Circle of competence
[00:31:49] Tilman Versch: We won’t talk about the topic of counter position here right now. I just want to give out an invite to reach out to him to talk about this topic and maybe he also gives one or two book recommendations because as you see from the background, he likes books and he has a lot of books he read and maybe let me continue with the question on your circle of competence as an investor and how would you describe it?
[00:32:18] Shaurya Gupta: Tilman, I would say a circle of competence is one that an investor can define, and so it’s not about just knowing what can go right with businesses. It’s about knowing what can go wrong with businesses. Over time an investor will understand their circle of competence. What really helps, I think, is studying a number of businesses and then doing this exercise called a profit pool. So Michael Mauboussin has talked a lot about this, which is on the X axis having the revenue of an industry and on the Y axis having profit margin.

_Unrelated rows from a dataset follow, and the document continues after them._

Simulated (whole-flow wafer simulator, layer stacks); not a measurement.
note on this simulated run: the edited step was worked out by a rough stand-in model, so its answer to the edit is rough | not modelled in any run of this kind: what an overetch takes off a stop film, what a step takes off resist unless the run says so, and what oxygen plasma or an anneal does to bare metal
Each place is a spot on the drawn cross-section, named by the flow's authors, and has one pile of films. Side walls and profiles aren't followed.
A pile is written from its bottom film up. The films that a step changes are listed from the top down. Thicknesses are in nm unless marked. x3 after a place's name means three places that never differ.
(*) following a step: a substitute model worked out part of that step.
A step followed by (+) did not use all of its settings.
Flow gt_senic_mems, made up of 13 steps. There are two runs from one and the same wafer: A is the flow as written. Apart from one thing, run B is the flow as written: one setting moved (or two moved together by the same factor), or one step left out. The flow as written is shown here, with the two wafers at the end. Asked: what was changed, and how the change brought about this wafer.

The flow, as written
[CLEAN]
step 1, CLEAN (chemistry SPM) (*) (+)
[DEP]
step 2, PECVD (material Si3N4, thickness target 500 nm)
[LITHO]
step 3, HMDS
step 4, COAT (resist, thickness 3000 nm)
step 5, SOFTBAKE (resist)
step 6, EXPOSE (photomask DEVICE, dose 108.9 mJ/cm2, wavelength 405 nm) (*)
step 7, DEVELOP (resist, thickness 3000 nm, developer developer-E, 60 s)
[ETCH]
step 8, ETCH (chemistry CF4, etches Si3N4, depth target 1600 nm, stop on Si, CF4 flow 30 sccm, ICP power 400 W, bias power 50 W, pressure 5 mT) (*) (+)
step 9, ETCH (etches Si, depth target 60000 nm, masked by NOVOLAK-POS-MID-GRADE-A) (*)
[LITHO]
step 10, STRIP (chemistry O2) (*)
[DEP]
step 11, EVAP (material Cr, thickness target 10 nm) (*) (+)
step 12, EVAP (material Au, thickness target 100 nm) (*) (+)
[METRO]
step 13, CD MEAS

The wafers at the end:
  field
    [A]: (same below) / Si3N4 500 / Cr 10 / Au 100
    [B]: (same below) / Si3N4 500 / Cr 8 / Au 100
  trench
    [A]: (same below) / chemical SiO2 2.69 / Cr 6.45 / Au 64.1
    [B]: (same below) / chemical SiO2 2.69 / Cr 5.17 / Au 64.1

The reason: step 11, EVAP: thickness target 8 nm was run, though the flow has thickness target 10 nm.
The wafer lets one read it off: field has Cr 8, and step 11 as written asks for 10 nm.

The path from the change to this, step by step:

So if you were to take, let’s say the automotive industry, you would look at the auto assemblers or OEMs like Ford and GM, you would look at the distributors like LKQ, you would look at the parts companies like O’Reilly and AutoZone. You would look at the dealerships and you would figure out how does the revenue lay across the industry.
But then in terms of quality of earnings who seems to be earning outsized rates of return on capital and high-profit margins and that can show you over time, what are the real compounding machines or quality gems within an industry and typically a lot of the talk tends to be on the businesses generating the most revenue when what’s most relevant is the businesses that are most profitable and have the greatest growth prospects of profitability as well.
So, I’ve over the years gotten to know certain industries really well. I would say one of those is aerospace. There are a lot of businesses in aerospace, especially aerospace parts that I understand deeply. And I understand more and more every year as I speak to people in the industry, I understand consumer technology very well that once again, I came of age when many of those businesses were coming of age. Digital advertising speaks to me.
So all of the simple stuff and profit pooling really helps with expanding circles of competence. And the other thing that helps with expanding circles of competence is the ability to be a student of business models. And so when I started the firm, I would tell prospective clients that they should expect me to invest in potato chips before I invest in semiconductor chips. But it turns out that over the years through studying these businesses, expanding my circle of competence, reading up on it, and doing profit pooling, I started to understand some of my conductors better, which makes a lot of sense because I’m from the Silicon Valley, I grew up in a suburb. I’m here in a suburb right now near the Silicon Valley. And the history of Silicon Valley is the history of its semiconductors.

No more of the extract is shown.